Case study
Bedrock load-testing platform — 10× capacity at 90% lower cost
Rebuilt Bedrock's load-testing platform on a hybrid Amazon EC2 + ECS architecture integrated with Gatling Enterprise Cloud. Result: ~10× more capacity at ~90% lower cost — by treating FinOps as an architecture problem, not a finance ticket.
- Amazon EC2
- Amazon ECS
- Gatling Enterprise Cloud
- AWS
- FinOps
- performance engineering
- load testing
TL;DR
I rebuilt Bedrock’s load-testing platform on a hybrid Amazon EC2 + Amazon ECS architecture integrated with Gatling Enterprise Cloud. Result: ~10× more load capacity at ~90% lower cost — by treating FinOps as an architecture problem, not a finance ticket.
Context
At Bedrock Streaming, load testing is not optional. With 20M+ weekly viewers and dozens of product teams shipping continuously, performance validation is part of the delivery culture. Every team needs to simulate real traffic patterns against real services, often at very high concurrency.

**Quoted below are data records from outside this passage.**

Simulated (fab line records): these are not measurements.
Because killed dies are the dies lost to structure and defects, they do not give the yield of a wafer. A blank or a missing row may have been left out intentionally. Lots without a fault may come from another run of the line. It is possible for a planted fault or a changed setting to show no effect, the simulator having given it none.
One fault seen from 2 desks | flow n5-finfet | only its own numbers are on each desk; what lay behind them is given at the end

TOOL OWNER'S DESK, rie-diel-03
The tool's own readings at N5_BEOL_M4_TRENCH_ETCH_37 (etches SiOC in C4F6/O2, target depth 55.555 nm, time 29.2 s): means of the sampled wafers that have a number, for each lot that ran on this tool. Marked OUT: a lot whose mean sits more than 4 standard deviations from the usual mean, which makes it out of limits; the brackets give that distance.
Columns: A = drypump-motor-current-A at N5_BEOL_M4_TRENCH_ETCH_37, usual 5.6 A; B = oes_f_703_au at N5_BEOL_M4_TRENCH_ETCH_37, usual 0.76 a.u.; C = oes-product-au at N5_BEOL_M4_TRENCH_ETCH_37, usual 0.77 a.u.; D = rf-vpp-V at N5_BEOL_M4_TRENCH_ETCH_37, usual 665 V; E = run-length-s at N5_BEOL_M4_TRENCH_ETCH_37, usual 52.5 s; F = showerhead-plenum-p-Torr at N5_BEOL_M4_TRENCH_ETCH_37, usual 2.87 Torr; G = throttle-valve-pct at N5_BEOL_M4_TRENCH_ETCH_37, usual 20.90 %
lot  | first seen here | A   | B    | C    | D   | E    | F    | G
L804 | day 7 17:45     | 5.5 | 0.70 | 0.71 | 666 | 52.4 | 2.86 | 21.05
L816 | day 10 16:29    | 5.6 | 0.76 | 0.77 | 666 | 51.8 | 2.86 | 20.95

Before I touched the platform, load testing lived in two worlds:
- Individual teams running scripts (sometimes Postman collections) on their own
- A centralized setup based on Gatling Cloud, introduced by the DevOps team before I arrived
The intention was good: provide a managed, scalable load-testing solution. The problem was the hosting model.
Gatling Cloud provisions ephemeral machines billed by the minute, with relatively small instance templates. There was no real distinction between “number of users simulated” and “number of machines required.” If you wanted to simulate more users, you had to start more machines.
Two technical limits amplified the problem:
- Performance limits of small instances
- Linux ephemeral port limits per IP (≈64k), which becomes a hard ceiling when you try to simulate large numbers of concurrent users from a single machine
To simulate realistic user traffic at Bedrock’s scale, teams had to spawn many machines per test. Costs scaled linearly with ambition.
As more teams started doing serious performance testing, the bill started exploding.
Constraints
Several constraints shaped the redesign:
- AWS-native infrastructure was the norm at Bedrock
- 50+ teams needed self-service load testing
- The solution had to remain compatible with Gatling Cloud (tool choice predated me)
- Tests had to be cheap enough that teams would not hesitate to run them often
- Very high concurrency targets (hundreds of thousands to millions of virtual users)
- No appetite for a long migration or tool change — this had to be an architectural optimization, not a cultural one
Trigger
There was no incident.
No management mandate.
This was a proactive initiative I pushed because the trajectory was obvious: more teams → more tests → exponential cost growth.
I framed it as: if we don’t change the architecture now, we will soon have to tell teams to test less. That is the opposite of what you want in a streaming platform.
Decision — Why hybrid EC2 + ECS
Because Gatling Cloud already relied on ECS + EC2 under the hood, the solution had to stay compatible with that model.
The key shift was conceptual:
Stop renting many small machines from Gatling Cloud. Start running a few very large machines inside our own AWS account.
I designed a hybrid model:
- A control plane running on Amazon ECS
- Dedicated, large EC2 instances acting as load generators, registered into Gatling Cloud
Instead of Gatling provisioning ephemeral workers for us, we provided our own workers — much bigger, much fewer, much cheaper.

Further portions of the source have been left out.